Fears for future of Mitcham pub, as council rejects ‘special status’ application

By Harrison Galliven, Local Democracy Reporter

Supporters of a much loved Mitcham pub are fighting to protect it from becoming ‘more flats’ or suffering the same fate as the dilapidated Burn Bullock nearby.

The Windmill pub sits in the middle of the Mitcham Common conservation area and next to Mitcham’s historic cricket club. Records show that a pub called the Windmill has existed on the site since at least 1847.

However, the imminent retirement of the pub’s long-serving landlady has left regulars fearing for the future of their much-loved local.

In response, the pub’s supporters launched a campaign to get the Windmill listed as an asset of community value (ACV). While the regulars’ first attempt to secure its ACV status was rejected by Merton council this week, they still believe the pub more than deserves an ACV and plan to follow up with another petition.

Landlady Pat Sollis said: “I have been at the Windmill for 38 years, but I’m retiring in October, to the dismay of everyone.

“When you reach the age of 70, I think you’ve done a fair amount of work. The worry is that [the owners] may put the pub up for development and it might then become a block of flats.

“If we succeed in making it an ACV, it will give us more time to find someone who can ensure the future of the pub and that it doesn’t become a block of flats or like the Burn Bullock.”

The former Burn Bullock pub sits only a quarter of a mile away from the Windmill on the corner of London Road, Mitcham. Unlike the Windmill, it has been left to rot in a dilapidated state for over 10 years.

The abandonment of the pub has led to it becoming a fly-tipping hotspot and regularly inhabited by squatters. Both the Burn Bullock and the Windmill are owned by Phoenix Investments, and the fear is that the Windmill may suffer the same fate.

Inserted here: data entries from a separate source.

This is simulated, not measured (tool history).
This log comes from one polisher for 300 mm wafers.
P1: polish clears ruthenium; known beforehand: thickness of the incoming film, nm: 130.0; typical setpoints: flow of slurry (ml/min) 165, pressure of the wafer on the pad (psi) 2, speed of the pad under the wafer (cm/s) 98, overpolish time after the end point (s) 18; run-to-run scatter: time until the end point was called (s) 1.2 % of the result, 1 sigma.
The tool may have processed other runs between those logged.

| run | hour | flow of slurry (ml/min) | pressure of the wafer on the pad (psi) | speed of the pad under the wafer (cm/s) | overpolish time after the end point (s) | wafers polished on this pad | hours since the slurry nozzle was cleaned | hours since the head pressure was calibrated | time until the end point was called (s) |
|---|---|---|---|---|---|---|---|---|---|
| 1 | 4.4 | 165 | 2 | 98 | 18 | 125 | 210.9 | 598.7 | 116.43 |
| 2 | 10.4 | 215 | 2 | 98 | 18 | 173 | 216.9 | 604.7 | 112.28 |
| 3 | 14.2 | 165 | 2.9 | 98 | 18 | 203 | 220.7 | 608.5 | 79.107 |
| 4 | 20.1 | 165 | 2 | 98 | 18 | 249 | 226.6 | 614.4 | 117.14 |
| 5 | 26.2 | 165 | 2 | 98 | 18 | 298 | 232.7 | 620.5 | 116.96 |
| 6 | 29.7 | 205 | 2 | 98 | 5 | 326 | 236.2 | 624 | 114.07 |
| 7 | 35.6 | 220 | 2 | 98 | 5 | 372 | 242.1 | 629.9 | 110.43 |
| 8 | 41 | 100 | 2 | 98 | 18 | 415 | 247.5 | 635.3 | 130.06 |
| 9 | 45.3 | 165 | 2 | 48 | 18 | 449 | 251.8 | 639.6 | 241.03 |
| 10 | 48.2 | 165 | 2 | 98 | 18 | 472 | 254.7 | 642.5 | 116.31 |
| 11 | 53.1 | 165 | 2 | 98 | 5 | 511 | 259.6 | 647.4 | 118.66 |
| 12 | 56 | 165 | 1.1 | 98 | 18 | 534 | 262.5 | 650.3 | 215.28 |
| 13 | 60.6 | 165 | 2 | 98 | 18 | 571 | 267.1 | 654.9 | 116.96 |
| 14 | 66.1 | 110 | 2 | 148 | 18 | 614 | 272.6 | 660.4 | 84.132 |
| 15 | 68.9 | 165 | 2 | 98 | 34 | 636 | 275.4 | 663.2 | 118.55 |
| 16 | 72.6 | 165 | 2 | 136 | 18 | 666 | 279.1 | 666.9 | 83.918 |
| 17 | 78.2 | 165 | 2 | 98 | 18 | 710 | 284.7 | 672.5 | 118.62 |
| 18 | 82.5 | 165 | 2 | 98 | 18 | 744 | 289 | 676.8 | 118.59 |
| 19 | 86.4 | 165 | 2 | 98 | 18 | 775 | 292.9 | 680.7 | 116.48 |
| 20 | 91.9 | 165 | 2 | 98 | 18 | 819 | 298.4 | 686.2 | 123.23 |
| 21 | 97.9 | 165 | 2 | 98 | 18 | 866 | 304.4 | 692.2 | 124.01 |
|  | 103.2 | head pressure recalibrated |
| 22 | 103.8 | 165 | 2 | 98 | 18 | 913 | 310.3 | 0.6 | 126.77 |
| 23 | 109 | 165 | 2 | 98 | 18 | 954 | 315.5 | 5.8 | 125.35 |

An ACV means that if the owner wants to sell, a moratorium period of up to six months will be triggered, during which sale is prohibited. This period allows community groups time to prepare a bid before the property goes on the open market.

The old Burn Bullock pub and car park as it is now (Picture: Merton council)

Ms Sollis said: “For a lot of older people, it’s their place in Mitcham where they like to come because I don’t allow people using drugs, etc. It’s a very comfortable and safe place to be.

“People can come in and leave their wallet and phone on the bar and go to the toilet and come back and they are untouched.

“When locals discuss the pub, they say it’s the only pub in Mitcham where you can totally relax and don’t have to look over your shoulder and think of what’s happening next.

“[Some other pubs] In Mitcham town centre often have punch-ups or things involving knives etc. That is not allowed at the Windmill.”

One supporter, Michelle, said: “Pubs are sadly dying out. Councils need to realise how much benefit they are to the communities, whether it be for partying or just a great place to meet up with friends or make new friends.”

Despite 249 signatures handed over to Cricket Green Ward councillors, Merton council rejected the petition on Wednesday.

A spokesman for the council said: “Unfortunately, the initial application by Mitcham Cricket Green Community and Heritage for The Windmill Inn to become an asset of community value (ACV) was rejected.

“We would encourage another application which fits the criteria and makes use of the detailed feedback and request for more evidence we provided. We know how important The Windmill Inn is to Cricket Green residents.”